Sequences of Rationals and Irrationals

Question

1. Let $(x_n)$ be a sequence that converges to the irrational number $x$. Must it be the case that $x_1, x_2, \dots$ are all irrational?

2. Let $(y_n)$ be a sequences that converges to the rational number $y$. Must $y_1, y_2, \dots$ all be rational?

This was one of my midterm questions yesterday and I just wanted to clarify my responses. For (1), I said NO and as a counterexample, gave the sequence

$$ (x_n) = (3, 3.1, 3.14, 3.141, 3.1415, \dots) $$

that converges to $\pi$ (note that each $x_j \in \mathbb{Q}$ since it is a finite decimal expansion). For (2), I said YES but was not sure how to prove it.

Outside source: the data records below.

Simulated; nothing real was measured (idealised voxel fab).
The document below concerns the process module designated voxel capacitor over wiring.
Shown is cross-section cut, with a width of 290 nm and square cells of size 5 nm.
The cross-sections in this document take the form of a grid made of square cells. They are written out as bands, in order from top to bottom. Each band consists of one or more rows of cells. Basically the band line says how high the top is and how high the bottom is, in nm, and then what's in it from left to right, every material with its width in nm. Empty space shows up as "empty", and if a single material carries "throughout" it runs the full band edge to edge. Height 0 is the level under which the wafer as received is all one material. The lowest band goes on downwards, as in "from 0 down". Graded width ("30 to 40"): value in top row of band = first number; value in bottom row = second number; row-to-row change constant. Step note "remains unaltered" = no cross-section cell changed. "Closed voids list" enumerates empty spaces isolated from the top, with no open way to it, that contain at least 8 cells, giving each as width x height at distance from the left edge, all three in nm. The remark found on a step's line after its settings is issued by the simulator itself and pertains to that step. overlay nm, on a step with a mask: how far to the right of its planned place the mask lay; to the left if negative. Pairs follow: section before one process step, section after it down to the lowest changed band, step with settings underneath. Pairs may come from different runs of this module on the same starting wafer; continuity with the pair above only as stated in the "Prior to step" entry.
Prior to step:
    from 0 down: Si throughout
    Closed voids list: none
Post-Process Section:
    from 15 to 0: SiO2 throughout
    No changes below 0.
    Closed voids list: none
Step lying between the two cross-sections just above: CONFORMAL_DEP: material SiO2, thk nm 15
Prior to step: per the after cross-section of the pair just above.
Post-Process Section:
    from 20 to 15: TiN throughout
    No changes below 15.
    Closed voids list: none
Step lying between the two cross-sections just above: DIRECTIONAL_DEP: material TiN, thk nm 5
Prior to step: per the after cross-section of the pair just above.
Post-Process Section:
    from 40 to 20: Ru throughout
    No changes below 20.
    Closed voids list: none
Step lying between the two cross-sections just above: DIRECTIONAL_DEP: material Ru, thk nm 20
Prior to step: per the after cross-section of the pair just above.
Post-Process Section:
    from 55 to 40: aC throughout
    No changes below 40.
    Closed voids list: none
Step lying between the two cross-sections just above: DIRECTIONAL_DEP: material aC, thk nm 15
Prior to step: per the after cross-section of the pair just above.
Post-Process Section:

Could anyone verify these responses and if I'm correct about (2), offer a proof for why it must be true.

Answer 1

Both should be no. For (2), just divide by $\pi$ of your first example.

Answer 2

For (1), observe how $\mathbb{R}$ is usually constructed - as the set of all finite limit points of sequences in $\mathbb{Q}$. So not only is (1) wrong, you have that for every $x \in \mathbb{R}$ there is a sequence $(a_n)$ contained in $\mathbb{Q}$ such that $\lim_{n\to\infty}a_n = x$.

For (2) - if that was true, then only sequences of rational numbers could converge to zero. Yet, rather obviously, $\lim_{n\to\infty} \frac{\alpha}{n} = 0$ for every $\alpha \in \mathbb{R}$.

Answer 3

Lemma 1: For any real number $x$, there exists a sequence of rational numbers $(x_n)$ such that $\lim (x_n) = x$.

Proof: take e.g. $x_n$ to be the decimal expansion of $x$ truncated to $n$ digits.

Lemma 2: For any real number $x$, there exists a sequence of irrational numbers $(y_n)$ such that $\lim (y_n) = x$.

Proof: The idea is to start with rationals and “tweak” them to be irrational without changing the limit. This is a common technique in analysis: take a sequence that converges where you want but doesn't have the property you want, and tweak it into another sequence with the same limit and with that desired property. Take $(x_n)$ from lemma $n$ and define $y_n = x_n + \frac{\sqrt 2}{n}$. Since $\sqrt 2$ is irrational, every $y_n$ is irrational. Since $\lim (x_n) = x$ and $\lim \big(\!\frac{\sqrt 2}{n}\!\big) = 0$, we have $\lim (y_n) = x$.

The property “for any $x$, there is a sequence that converges to $x$ and takes values in the set $S$” is known as “$S$ is dense”. These lemmas (which are a little stronger than the properties in your exercise) show respectively that $\mathbb Q$ and $\mathbb R \setminus \mathbb Q$ are dense in $\mathbb R$.